No, accumulated depreciation is not considered an asset account.
In fact, it’s quite the opposite. Accumulated depreciation is a contra asset account that devalues a business’ long-term assets.
Let’s explain what all of that means by defining both assets and accumulated depreciation in detail.
Table of Contents:
- What Is an Asset?
- What Is Accumulated Depreciation?
- Is Accumulated Depreciation an Asset?
- Automate Depreciation with Accounting Software
- Accumulated Depreciation FAQ
What Is an Asset?
Assets are economic resources a business owns which help generate revenue. They are recorded in the balance sheet, along with liabilities and owner’s equity.

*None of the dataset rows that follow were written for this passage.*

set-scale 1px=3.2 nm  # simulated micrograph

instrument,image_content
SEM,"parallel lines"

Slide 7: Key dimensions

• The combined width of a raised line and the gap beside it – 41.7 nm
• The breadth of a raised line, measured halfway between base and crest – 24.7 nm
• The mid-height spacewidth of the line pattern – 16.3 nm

Some of the most usual and common examples of assets in business include:
- Cash and cash equivalents
- PPE (property, plant, equipment)
- Patents and copyrights
What Is Accumulated Depreciation?
To understand accumulated depreciation, we first have to know what the term depreciation stands for.
In accounting, depreciation is a way of allocating the costs of a fixed asset over the time period that asset is useful to the business. By subtracting a portion from that full cost throughout the years as a depreciation expense, you gradually reduce an asset’s value until it’s no longer useful.
Now, accumulated depreciation is the total of all depreciation expenses that have been recorded for a particular asset, up to a certain point. It’s a contra-asset account in the balance sheet used to deduct the asset value.
This accumulated depreciation is purely an estimate, however, there’s no actual cash transaction going on. It’s only done for accounting purposes.
Common examples of entities that typically have accumulated depreciation include buildings, machinery, equipment, vehicles, and other long-term items which extend a one-year life period.
Is Accumulated Depreciation an Asset?
No, accumulated depreciation is not an asset.
For an account to be considered an asset, it needs to provide an economic benefit and help the business earn profit.
Accumulated depreciation does the complete opposite: it’s a contra asset account that reduces the value of an asset. It’s used to recognize the loss of usefulness of a long-term entity so that expenses are recognized at the time they occur.
Do you want to know more about the different types of accounts and how to record them? Check out our double-entry bookkeeping guide with practical examples.
Automate Depreciation with Accounting Software
Don’t want to manually calculate and record depreciation on Excel spreadsheets?
Then go digital with the cloud accounting platform Deskera! Automate all of your expenses, fixed assets, and every other financial transaction from a single easy-to-use dashboard.
With our Depreciation Schedule, you can set up asset depreciation within seconds.
Just enter the name of the fixed asset you want to depreciate, the method of depreciation, and the time interval you want to expense it in, and press Post.
The software automatically makes the correct journal entry for you, with the appropriate debit and credit balance.
Try it out yourself with our free trial. No credit card details required.
Accumulated Depreciation FAQ
#1. Where Does Accumulated Depreciation Appear on Financial Statements?
The accumulated depreciation appears under the property, plant, and equipment (PP&E) account which are long-term fixed assets that last over a year.
These are recorded on the statement of financial position, or commonly known as the balance sheet.
#2. What Is the Journal Entry for Accumulated Depreciation?
Accumulated depreciation is typically recorded as a credit entry, to offset its corresponding asset account. While depreciation expense is debited for that same amount.
If you want to learn how to make debit and credit entries for your small business accounting, head over to our journal entries guide.
#3. Is Accumulated Depreciation a Temporary Account?
No, accumulated depreciation is considered a permanent account, since it doesn’t close at the end of the accounting period.
Depreciation expense, on the other hand, is reported in the income statement and is closed to retained earnings at the end of the accounting cycle. Thus, it’s considered a temporary account.
#4. What’s the Difference Between Accumulated Depreciation and Amortization?
Accumulated depreciation deals with expensing tangible assets over their expected useful life. Whereas amortization spreads the cost of intangible items such as patents, trademarks, copyrights, that last more than a year.
And that's a wrap!
We hope this guide was helpful in understanding why accumulated depreciation is not an asset account, but a contra-asset one.